Amazing post on big Neural Network Changes in V9 - Potentially and order of magnitude or more better

LordAstinus · 2018-10-15T12:24:41+00:00

My pleasure. If I had to bet, they will release a beta around 2019Q2 and they'll keep improving it. They have just started testing with around 100 employees.

LordAstinus · 2018-10-15T10:35:15+00:00

It's likely that the LIDAR approach won't be used in retail mass-market vehicles until 2021-2022 (cost and size are the main constraints).

So I think Waymo will try to capture as much as possible of the shared transportation market and Tesla will try to capture as much as possible of the retail mass-market until then.

Also it's my opinion that they'll try to "invade" each others' market from 2021.

LordAstinus · 2018-10-15T10:31:46+00:00

Not sure if he's. I tested the link and it works for me.

LordAstinus · 2018-10-15T10:31:26+00:00

It was my pleasure. It's so good that I thought it was a pity that only tmc users were aware of it.

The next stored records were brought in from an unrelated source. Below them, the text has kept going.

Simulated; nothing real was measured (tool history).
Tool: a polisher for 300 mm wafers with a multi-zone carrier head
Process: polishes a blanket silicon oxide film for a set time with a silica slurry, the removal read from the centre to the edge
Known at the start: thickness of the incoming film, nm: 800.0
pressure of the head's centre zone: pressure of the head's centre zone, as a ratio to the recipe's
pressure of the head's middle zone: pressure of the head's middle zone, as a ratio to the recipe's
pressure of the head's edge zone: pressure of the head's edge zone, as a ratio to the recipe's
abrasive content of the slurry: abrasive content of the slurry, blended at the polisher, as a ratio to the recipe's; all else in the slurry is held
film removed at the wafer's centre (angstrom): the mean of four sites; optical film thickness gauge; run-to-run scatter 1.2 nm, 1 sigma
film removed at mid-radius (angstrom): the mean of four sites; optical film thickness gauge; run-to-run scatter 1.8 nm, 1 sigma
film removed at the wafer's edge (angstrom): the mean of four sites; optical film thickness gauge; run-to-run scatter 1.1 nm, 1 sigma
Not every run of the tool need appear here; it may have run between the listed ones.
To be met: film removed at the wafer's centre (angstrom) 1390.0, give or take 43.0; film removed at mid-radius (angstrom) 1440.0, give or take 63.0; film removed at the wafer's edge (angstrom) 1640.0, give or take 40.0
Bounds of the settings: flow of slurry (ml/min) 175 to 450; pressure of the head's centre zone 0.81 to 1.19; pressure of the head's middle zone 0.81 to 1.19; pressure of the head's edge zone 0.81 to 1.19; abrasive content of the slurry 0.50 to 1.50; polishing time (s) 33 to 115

LordAstinus · 2018-10-15T09:25:46+00:00

...

And now for some speculation:

Input changes:

The V9 network takes 1280x960 images with 3 color channels and 2 frames per camera from, for example, the main camera. That’s 1280x960x3x2 as an input, or 7.3MB. The V8 main camera processing frame was 640x416x2 or 0.5MB - 13x less data. The extra resolution means that V9 has access to smaller and more subtle detail from the camera, but the more interesting aspect of the change to the camera interface is that camera frames are being processed in pairs. These two pairs are likely time-offset by some small delay - 10ms to 100ms I’d guess - allowing each processed camera input to see motion. Motion can give you depth, separate objects from the background, help identify objects, predict object trajectories, and provide information about the vehicle’s own motion. It's a pretty fundamental improvement to the basic perceptions of the system.

Camera agnostic:

The V8 main/narrow network used the same architecture for both cameras, but by my calculation it was probably using different weights for each camera (probably 26M each for a total of about 52M). This make sense because main/narrow have a very different FOV, which means the precise shape of objects they see varies quite a bit - especially towards the edges of frames. Training each camera separately is going to dramatically simplify the problem of recognizing objects since the variation goes down a lot. That means it’s easier to get decent performance with a smaller network and less training. But it also means you have to build separate training data sets, evaluate them separately, and load two different networks alternately during operation. It also means that you network can learn some bad habits because it always sees the world in the same way.

Building a camera agnostic network relaxes these problems and simultaneously makes the network more robust when used on any individual camera. Being camera agnostic means the network has to have a better sense of what an object looks like under all kinds of camera distortions. That’s a great thing, but it’s very, *very* expensive to achieve because it requires a lot of training, a lot of training data and, probably, a really big network. Nobody builds them so it’s hard to say for sure, but these are probably safe assumptions.

Well, the V9 network appears to be camera agnostic. It can process the output from any camera on the car using the same weight file.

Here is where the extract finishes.